Study Guides > Cleopatra
Cleopatra (January 69 B.C. - August 12, 30 B.C.) was the last pharaoh of Egypt. Following her death, Rome took over as ruler of Egypt. She was not an Egyptian, however, despite being pharaoh, but a Macedonian in the Ptolemaic dynasty that a Macedonian Ptolemy I Soter started. Ptolemy was a military leader under Alexander the Great and possibly a close relative.
Cleopatra was one of several children of a descendant of this first Ptolemy, Ptolemy XII Auletes. Her two older sisters were Berenice IV and Cleopatra VI who may have died early in life. Berenice staged a coup while Ptolemy Auletes was in power. With Roman backing, Auletes was able to regain the throne and have his daughter Berenice executed.
An Egyptian custom that the Macedonian Ptolemies adopted was for pharaohs to marry their siblings. Thus, when Ptolemy XII Auletes died, he left the care of Egypt in the hand of Cleopatra (aged about 18) and her younger brother Ptolemy XIII (aged about 12).
Ptolemy XIII, influenced by his courtiers, forced Cleopatra to flee from Egypt. She regained control of Egypt through the help of Julius Caesar, with whom she had an affair and a son named Caesarion.
Following the death of Ptolemy XIII, Cleopatra married an even younger brother, Ptolemy XIV. In time, she ruled along with another Ptolemaic male, her son Caesarion.

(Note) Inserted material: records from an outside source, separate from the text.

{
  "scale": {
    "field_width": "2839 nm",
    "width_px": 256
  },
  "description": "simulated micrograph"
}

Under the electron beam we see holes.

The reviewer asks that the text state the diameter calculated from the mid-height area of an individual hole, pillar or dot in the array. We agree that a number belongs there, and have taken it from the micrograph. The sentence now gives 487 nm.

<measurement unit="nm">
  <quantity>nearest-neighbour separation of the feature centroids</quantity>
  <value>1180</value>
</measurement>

Cleopatra is known best for her love affairs with Caesar and Mark Antony, by whom she had three children, and her suicide by snake bite after her husband Antony took his own life.
The death of Cleopatra put an end to Egyptian pharaohs ruling Egypt. After Cleopatra's suicide, Octavian took control of Egypt, putting it into Roman hands.